Waging war on the environment does not add up
In the closing days of this year, Australia’s unique and fragile environment is under attack like never before. After just 100 days in government, Prime Minister Tony Abbott has waged a war on environmental programs.
In this week’s budget update the government cut $6.7 million from the Caring for our Country program, removed federal funding for Environmental Defenders Offices around the country, abolished the Biodiversity Fund and the Low Carbon Communities program, confirmed a $40 million cut to the Australian Renewable Energy Agency and has forgone $7.4 billion in revenue by ditching the carbon price and $439 million over the next three years by scrapping the profitable Clean Energy Finance Corporation.
“Our national government has a responsibility to be a steward of our national assets and to protect them for future generations”
Perhaps the most cynical of these cuts is the decision to cut all federal funding for the Environmental Defenders Office. The EDOs play a critical role protecting our unique and fragile environment by providing legal advice to communities that wish to question and challenge decisions, such as proposals for coal seam gas or dredging that could degrade the Great Barrier Reef. The decision to disenfranchise communities in this way wasn’t unexpected. The Minerals Council successfully lobbied NSW Premier Barry O’Farrell to scrap funding to that state’s EDO because of its support for communities opposing coal mines.

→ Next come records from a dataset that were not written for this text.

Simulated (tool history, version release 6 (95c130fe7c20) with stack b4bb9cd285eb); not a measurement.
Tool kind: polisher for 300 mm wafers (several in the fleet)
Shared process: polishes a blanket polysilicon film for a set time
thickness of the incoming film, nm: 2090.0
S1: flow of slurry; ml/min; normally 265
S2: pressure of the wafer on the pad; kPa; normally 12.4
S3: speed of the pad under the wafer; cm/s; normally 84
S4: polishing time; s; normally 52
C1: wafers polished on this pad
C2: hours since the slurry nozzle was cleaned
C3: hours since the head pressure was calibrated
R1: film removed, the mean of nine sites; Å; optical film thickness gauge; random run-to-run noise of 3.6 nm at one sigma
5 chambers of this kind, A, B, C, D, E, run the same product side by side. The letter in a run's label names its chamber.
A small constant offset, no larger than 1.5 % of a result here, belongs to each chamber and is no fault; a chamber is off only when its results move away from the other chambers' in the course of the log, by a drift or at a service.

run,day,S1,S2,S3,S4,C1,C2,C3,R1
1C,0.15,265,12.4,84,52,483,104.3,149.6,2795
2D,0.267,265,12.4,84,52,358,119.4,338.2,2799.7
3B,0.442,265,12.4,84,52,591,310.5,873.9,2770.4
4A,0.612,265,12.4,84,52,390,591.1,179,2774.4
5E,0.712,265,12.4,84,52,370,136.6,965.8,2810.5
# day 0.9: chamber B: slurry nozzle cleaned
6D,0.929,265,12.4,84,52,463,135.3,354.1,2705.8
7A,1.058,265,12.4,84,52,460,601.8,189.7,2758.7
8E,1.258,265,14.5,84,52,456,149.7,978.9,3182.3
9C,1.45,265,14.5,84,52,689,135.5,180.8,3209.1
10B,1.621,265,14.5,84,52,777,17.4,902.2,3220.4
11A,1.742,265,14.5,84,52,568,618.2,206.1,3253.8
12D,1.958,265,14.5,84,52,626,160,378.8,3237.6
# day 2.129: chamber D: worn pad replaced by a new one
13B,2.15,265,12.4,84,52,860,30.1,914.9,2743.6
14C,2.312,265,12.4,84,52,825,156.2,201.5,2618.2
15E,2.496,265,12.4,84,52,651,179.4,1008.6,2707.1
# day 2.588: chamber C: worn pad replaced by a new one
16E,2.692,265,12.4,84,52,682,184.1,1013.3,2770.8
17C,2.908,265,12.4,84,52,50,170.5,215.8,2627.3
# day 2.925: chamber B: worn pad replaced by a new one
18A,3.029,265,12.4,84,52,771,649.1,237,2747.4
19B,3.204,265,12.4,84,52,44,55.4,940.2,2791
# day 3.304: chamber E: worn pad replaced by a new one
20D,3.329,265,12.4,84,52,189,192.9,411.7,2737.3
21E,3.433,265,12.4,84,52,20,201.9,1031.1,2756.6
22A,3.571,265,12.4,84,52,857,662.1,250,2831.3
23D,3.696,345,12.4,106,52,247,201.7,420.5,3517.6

And despite all the heavy talk of a ”budget emergency”, there is very little economic merit in this crusade. We know that the $55 billion deficit forecast by Treasury in August has now ballooned to $123 billion. Many of the Abbott government’s decisions, such as scrapping the carbon price and the successful, profitable Clean Energy Finance Corporation, have made Australia’s deficit bigger, not smaller. They are also likely to strangle our emerging renewable energy industries.
Advertisement
The crusade is not over yet. Australians have already been warned by Treasurer Joe Hockey to brace themselves for ”harsh but necessary cuts”. The new National Commission of Audit – an approach employed to devastating effect by Jeff Kennett, John Howard and Campbell Newman – will release its first report in January. Kennett used the approach to provide the basis for privatisation and service cuts. Howard’s audit provided the basis for abandoning what became known as ”non-core” promises and for Newman to do both.
Australia is on notice.
Hockey has warned us that ”spending reform will inevitably require difficult choices about the policies that Australians need now and in the years to come”. Under the cloak of a ”crisis”, will our government dump the Renewable Energy Target? Will it abandon its commitment to act on climate change? Will it allow open season on the Great Barrier Reef? Will coal seam mining be allowed to let rip? Will it do the bidding of the Waubra lobbyists and place such onerous restrictions on wind and solar farms that they are unable to operate? Will Mr Abbott cut funding to university and CSIRO research that does not fit with the prevailing ideology?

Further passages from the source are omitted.